By the autumn of 2023, the Hungarian economy had passed the most difficult stage of the crisis that arose due to the domestic economic consequences of the government’s giveaways before the 2022 parliamentary elections and the global economic consequences of the Russian aggression against Ukraine.
The external balance (the current account), which showed a dramatic deficit in 2022, turned positive in the second quarter of 2023, the recession ended in the third quarter, inflation became single-digit in October and access to EU transfers was within reach, albeit only very partially. At the same time, the general government deficit is much higher than planned; inflation was still the highest in the EU in October and it will be exceptionally high on an annual average. The expected economic downturn in Hungary this year is likely to be the second deepest (after Estonia). Economic growth is expected to be modest in 2024, faster than the EU average (1.3%) but only weak-medium (2-2.5%) in the region. The decline in inflation is likely to be severely curbed, while Hungary could be subject to an excessive deficit procedure for a general government deficit above 3%.
GKI essentially confirms its September forecast for 2023-2024. It expects GDP to decrease by 0.5% in 2023 and to grow by 2-2.5% in 2024. This forecast for 2023 was very pessimistic at the beginning of the year, but is now more optimistic. The fact that the Hungarian economy is expected to contract by only around 0.5% in 2023 is due to an expansion of agricultural GDP by around 60%. If agricultural GDP had only reached the 2021 level, the Hungarian economy would have contracted by around 2%. GKI did not change the forecasts for household consumption of -1.5% (but within this the final consumption is -3.5%), or +2% in 2024, and -10% and -2% for fixed capital formation also remained unchanged. (There may be a slightly greater decline in investments this year.)
In the case of inflation, GKI slightly decreased its projections from 18% to 17.7% in 2023 and from 7% to 6.5% in 2024. For 2024, this is only slightly higher than the government’s forecast of 6%, but the main difference is in the extent of change. According to GKI, the decline in inflation between 2023 and the end of 2024 will be very modest. The MNB has been following a very cautious interest rate policy for a year. Since the unification of the benchmark and base interest rates, in October and November 2023, only 0.75 percentage point reductions were made, which were smaller than the fall in inflation, so a period of positive real interest rates began. However, according to GKI, due to the expected good inflation data, the interest rate may be cut again by 1 percentage point (to 10.5%) in December. In 2024, however, the interest rate cuts may slow down in parallel with the slowing down of inflation, and by the end of the year, at best, a base interest rate of 7% can be expected. In 2023, after several years of weakening, the forint strengthened by an average of 2.5% annually, and based on a comparison of year-end data, it is expected to remain roughly stagnant. After the HUF382 euro in 2023, if the strict monetary policy is maintained and the international political-economic environment remains substantially unchanged, including the possibility of at least partial additional access to EU transfers, only a minimal weakening is likely in 2024, with an annual average of HUF385 expected, with significant fluctuations.
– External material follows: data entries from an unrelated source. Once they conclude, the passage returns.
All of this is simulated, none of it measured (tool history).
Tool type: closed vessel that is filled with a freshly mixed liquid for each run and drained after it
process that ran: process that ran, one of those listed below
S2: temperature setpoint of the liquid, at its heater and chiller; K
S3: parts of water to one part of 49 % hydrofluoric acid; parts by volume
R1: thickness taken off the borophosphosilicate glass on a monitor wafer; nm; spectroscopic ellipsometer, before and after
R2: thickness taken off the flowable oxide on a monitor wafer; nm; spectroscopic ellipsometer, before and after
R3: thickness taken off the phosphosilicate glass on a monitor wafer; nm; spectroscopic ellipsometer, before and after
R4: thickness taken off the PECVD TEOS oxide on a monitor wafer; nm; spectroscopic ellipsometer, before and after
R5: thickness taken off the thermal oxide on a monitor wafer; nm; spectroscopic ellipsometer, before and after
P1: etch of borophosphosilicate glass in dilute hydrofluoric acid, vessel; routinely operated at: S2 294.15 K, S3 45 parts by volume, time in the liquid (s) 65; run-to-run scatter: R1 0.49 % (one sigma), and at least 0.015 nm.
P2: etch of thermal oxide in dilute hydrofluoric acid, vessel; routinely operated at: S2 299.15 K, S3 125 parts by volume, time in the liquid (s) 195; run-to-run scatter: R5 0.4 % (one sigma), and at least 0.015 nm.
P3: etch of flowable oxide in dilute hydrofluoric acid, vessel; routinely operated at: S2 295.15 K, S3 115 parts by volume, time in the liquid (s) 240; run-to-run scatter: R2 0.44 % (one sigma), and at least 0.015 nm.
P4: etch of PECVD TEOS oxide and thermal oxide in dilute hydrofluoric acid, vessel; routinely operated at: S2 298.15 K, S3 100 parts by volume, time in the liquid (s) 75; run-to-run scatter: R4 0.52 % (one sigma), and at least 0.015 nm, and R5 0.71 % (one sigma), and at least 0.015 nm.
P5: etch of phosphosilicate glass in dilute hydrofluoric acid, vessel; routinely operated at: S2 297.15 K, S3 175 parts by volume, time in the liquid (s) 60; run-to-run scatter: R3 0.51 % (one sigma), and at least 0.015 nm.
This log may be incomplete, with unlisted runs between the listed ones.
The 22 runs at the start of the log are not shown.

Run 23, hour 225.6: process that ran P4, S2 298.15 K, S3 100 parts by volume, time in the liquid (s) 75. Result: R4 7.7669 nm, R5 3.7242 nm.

However, the general government deficit in 2023 will certainly be higher than previously expected by GKI, possibly even higher than the 5.2% forecast raised by the government in November (5.7%). For 2024, however, the GKI does not change its forecast of 3.9%, which is already higher than the government’s (2.9%), due to the lack of information—the government has declared that it will not yet address the revision of the 2024 budget, which has become completely unrealistic due to the changes this year—noting that a substantial adjustment would be needed to achieve this.
The external equilibria in 2023 is expected to be more favourable than previously projected. The current account surplus could reach EUR1.3bn, after a deficit of EUR13.6bn last year. The current and capital account surplus may reach EUR4.3bn (over 2% of GDP), with inflows essentially left over from the previous European budget cycle. In 2024, the improvement in the current account will slow down, mainly due to the base effect and a more subdued increase in the foreign trade surplus. GKI expects a surplus of EUR2bn (almost 1% of GDP). So far, only EUR1.4bn of EU capital transfers seem certain to arrive, but GKI, with much uncertainty, sees the possibility of agreeing on a somewhat larger amount, roughly equivalent to EUR3bn in 2023. This is significantly less than the amount that would be available in the event of a return to the rule of law.
Economic policies based on short-term and power strengthening considerations, and prone to unjustified stimulus, are unlikely to change. However, this will not ensure sustainable growth based on a lasting reduction in inflation and the creation of equilibrium, nor will it strengthen competitive market relations or normalize relations with the EU.